Nike shares are falling as the sneaker maker warns of a sales slowdown

Key Points
  • Nike is still showing signs of weakness in North America.
  • Fourth-quarter sales growth is expected to slow compared with a year ago.
  • But Nike says it's still in the "early stages" of its investments paying off.
An employee carries Nike Inc. sneakers for a customer at a Dick's Sporting Goods Inc. store in Sterling Heights, Michigan
Sean Proctor | Bloomberg | Getty Images

Nike shares fell Friday morning after the sneaker maker reported weaker-than-expected sales in North America during its latest quarter and warned revenue growth could slow down during the fourth and current quarter.

The company told analysts Thursday evening that it expects sales during its fiscal fourth quarter will be up a high single-digit rate, on a constant currency basis. But currency headwinds are expected to reduce that growth by about 6 percentage points, CFO Andy Campion said, resulting in low single-digit gains compared with a year ago.

Nike shares were falling more than 4.5 percent Friday morning. The stock had closed Thursday at a record high of $88.01, having climbed more than 32 percent over the past 12 months.

Though Nike's fourth-quarter earnings outlook is shy of Street estimates, J.P. Morgan analyst Matt Boss said in a research note that Nike has been "historically conservative" with its forecast.

He said Nike selling more directly to consumers, and at full price, should continue to boost gross margins and help the company exceed its own outlook.

Separately, Nomura Instinet analyst Simeon Siegel raised his price target on Nike shares to $91 from $85, following the retailer's third-quarter earnings release.

"In this environment, Nike is showing its stripes, standing as the clear outlier to the recurring revenue ceiling that dominates all brands," Siegel said.

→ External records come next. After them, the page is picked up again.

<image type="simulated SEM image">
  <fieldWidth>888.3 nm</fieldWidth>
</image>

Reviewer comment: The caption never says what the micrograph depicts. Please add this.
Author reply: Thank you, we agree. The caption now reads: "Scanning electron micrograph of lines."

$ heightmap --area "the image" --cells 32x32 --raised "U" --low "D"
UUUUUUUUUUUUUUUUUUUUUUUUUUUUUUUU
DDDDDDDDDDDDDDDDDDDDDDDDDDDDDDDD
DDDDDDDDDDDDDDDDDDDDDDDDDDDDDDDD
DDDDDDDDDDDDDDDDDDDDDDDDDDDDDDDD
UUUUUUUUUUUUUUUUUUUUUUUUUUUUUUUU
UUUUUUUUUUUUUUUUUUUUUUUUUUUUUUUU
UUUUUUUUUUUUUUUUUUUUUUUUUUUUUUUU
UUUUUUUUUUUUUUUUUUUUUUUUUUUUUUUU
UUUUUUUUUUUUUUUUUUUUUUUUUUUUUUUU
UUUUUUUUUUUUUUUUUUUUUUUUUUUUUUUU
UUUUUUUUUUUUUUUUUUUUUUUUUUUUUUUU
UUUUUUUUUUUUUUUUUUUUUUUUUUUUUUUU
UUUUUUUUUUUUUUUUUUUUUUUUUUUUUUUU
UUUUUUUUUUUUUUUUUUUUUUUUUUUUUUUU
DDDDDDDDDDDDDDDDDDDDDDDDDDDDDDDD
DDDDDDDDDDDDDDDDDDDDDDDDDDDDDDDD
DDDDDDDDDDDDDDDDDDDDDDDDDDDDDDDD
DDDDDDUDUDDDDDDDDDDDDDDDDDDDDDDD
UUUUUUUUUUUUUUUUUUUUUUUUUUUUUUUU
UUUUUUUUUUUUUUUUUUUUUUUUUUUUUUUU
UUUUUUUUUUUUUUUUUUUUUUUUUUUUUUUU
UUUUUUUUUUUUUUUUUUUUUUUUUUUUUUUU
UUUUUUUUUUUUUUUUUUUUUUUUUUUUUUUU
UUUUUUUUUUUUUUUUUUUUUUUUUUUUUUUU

On Thursday, Nike told analysts its investments in online initiatives and its "Consumer Direct Offense" — where it's focused on getting new products to market with speed — were just starting to pay off.

"We are still in the early stages of executing the 'Consumer Direct Offense' with much more opportunity ahead of us," Campion said. "So, we will continue to focus our investments on the digital transformation of Nike and in the areas of our business where we see the greatest potential to grow and create value for both consumers and shareholders."